When people learn something that doesn’t agree with what they currently know to be true, they may do one of several things. They may change the first idea to fit the newly introduced second idea; they may add another idea to the first two, to bridge the difference; or they may drop either of the two ideas. All of these are reactions to a state called cognitive dissonance, a mental feeling of discomfort or stress that, according to some psychologists, people will do anything to avoid.
A psychologist named Leon Festinger developed the theory of cognitive dissonance in the mid-1950s. He considered a cult that expected aliens to destroy the earth on a particular date and time, and who were deeply invested in this belief. When this event failed to happen, the members of the cult did not abandon their original idea, but adjusted it by maintaining that the aliens had not come because God, seeing how devoted this small group of humans was, gave his divine protection to Earth. The group then became more fervent in their beliefs.
The members of this cult were protecting their cognitive consonance, the integrity of their knowledge, by creating a new idea that allowed both their convictions and the material truth of a world not destroyed by aliens to coexist. Most of the things that people know aren’t so closely related. These ideas can operate together simultaneously in a state of cognitive irrelevance that poses no challenges to the mind at all. To think that boy scouts are well-behaved and that mittens are warm are two ideas that, taken together, create no tension, for instance. But if a rude boy scout should happen along, cognitive dissonance occurs. It will be necessary for the mind to resolve this somehow, either by revising the previously-held high opinion of boy scouts, imagining that this boy scout will not be a boy scout for long, or forgetting that the bad boy scout ever existed.

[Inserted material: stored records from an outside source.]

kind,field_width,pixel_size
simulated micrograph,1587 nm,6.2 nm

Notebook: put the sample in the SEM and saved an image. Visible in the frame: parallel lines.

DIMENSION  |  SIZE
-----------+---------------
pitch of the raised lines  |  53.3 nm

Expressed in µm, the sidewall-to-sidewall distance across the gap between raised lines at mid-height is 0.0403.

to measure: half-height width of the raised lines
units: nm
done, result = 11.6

Cognitive dissonance happens every time some new concept varies from a related older one, and that occurs every day. Cognitive dissonance, in fact, is an essential aspect of learning. Much of the time, the intensity of the cognitive dissonance is not great and the tension is easily resolved. When the conflicting notions touch closely on a person’s opinion of himself or of a matter he considers to be of importance, however, cognitive dissonance is most painful.